25. Consider the situation depicted in Figure 19.25. The liquid level in the cylindrical tank is increasing at 0.02 ft/sec.

  1. What is the net rate of flow into the tank?

  2. What is the velocity in the 3-in pipe?

26. Water is pumped through a 750-ft length of 6-in, schedule-40 pipe. The discharge at the end of the pipe is 50 ft above the suction end. The pump is 80% efficient and is driven by a 20 hp motor. If the friction loss in the pipe is 50 ft lbf/lb, what is the flowrate through the pipe?

27. A hydroelectric power plant takes 25 m3/s of water from a large reservoir through its turbine and discharges it to the atmosphere at 1 m/s. The turbine is 50 m below the reservoir surface. The frictional head loss in the system is 10 m. The turbine and electric generator as a whole are 80% efficient. Assuming turbulent flow, calculate the power extracted by the turbine.

28. Water is pumped at a constant rate of 10 m3/h from an open tank on the floor to an open tank with a level 10 m above the floor. Frictional losses in the 50-mm-diameter pipe between the tanks are 3.5 J/kg. At what height above the floor must the water level be kept if the pump can develop only 0.1 kW? The pump is 75% efficient.
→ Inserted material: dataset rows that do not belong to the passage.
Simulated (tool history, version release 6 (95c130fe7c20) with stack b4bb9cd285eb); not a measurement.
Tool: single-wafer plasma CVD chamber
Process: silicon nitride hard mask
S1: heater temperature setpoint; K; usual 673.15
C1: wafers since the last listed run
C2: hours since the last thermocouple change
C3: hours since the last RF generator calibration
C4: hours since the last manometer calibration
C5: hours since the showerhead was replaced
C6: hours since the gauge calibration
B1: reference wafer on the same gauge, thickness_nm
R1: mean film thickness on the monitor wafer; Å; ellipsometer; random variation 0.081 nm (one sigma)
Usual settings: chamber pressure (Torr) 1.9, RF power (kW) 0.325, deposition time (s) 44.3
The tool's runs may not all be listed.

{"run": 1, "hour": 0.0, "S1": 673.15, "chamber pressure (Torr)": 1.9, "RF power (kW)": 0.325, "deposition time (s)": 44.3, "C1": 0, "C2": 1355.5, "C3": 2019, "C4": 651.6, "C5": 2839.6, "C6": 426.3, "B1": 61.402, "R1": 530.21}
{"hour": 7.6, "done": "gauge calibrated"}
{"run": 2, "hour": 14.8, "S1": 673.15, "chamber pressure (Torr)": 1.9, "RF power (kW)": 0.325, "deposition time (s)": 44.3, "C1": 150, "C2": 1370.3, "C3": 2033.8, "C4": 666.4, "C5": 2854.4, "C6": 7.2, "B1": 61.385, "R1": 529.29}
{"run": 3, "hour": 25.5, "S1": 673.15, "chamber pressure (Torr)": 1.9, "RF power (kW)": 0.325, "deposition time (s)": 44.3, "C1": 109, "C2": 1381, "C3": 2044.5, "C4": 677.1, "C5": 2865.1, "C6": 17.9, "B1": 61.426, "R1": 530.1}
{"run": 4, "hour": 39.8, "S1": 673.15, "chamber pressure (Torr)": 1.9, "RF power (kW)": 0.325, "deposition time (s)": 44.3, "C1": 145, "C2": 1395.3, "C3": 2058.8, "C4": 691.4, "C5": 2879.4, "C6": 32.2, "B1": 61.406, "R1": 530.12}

29. Water in a dam on a 75-ft-deep river is passed through a turbine to produce energy. The outlet of the turbine is 15 ft above the river bed. The mass flowrate of water is 65,000 lb/s, and the inside diameter of the discharge pipe is 10 ft. Discharge is to the atmosphere, and frictional losses may be neglected. For a 55% efficient turbine, calculate the power produced.

30. Many potential drugs have low water solubility, hindering their transport in the body’s aqueous material distribution medium (blood). One way to improve solubility is to decrease particle size below 1 μm diameter. One method to do this is by high-pressure homogenization, using a homogenizer, which is basically a nozzle. In this process, the drug is dispersed in a solvent and forced through a narrow orifice (nozzle) at high pressure. As the liquid enters the orifice, it experiences a pressure drop so great it partially vaporizes. As it exits the constriction, the vapor bubbles collapse violently and produce local disturbances, breaking up the surrounding solid particles.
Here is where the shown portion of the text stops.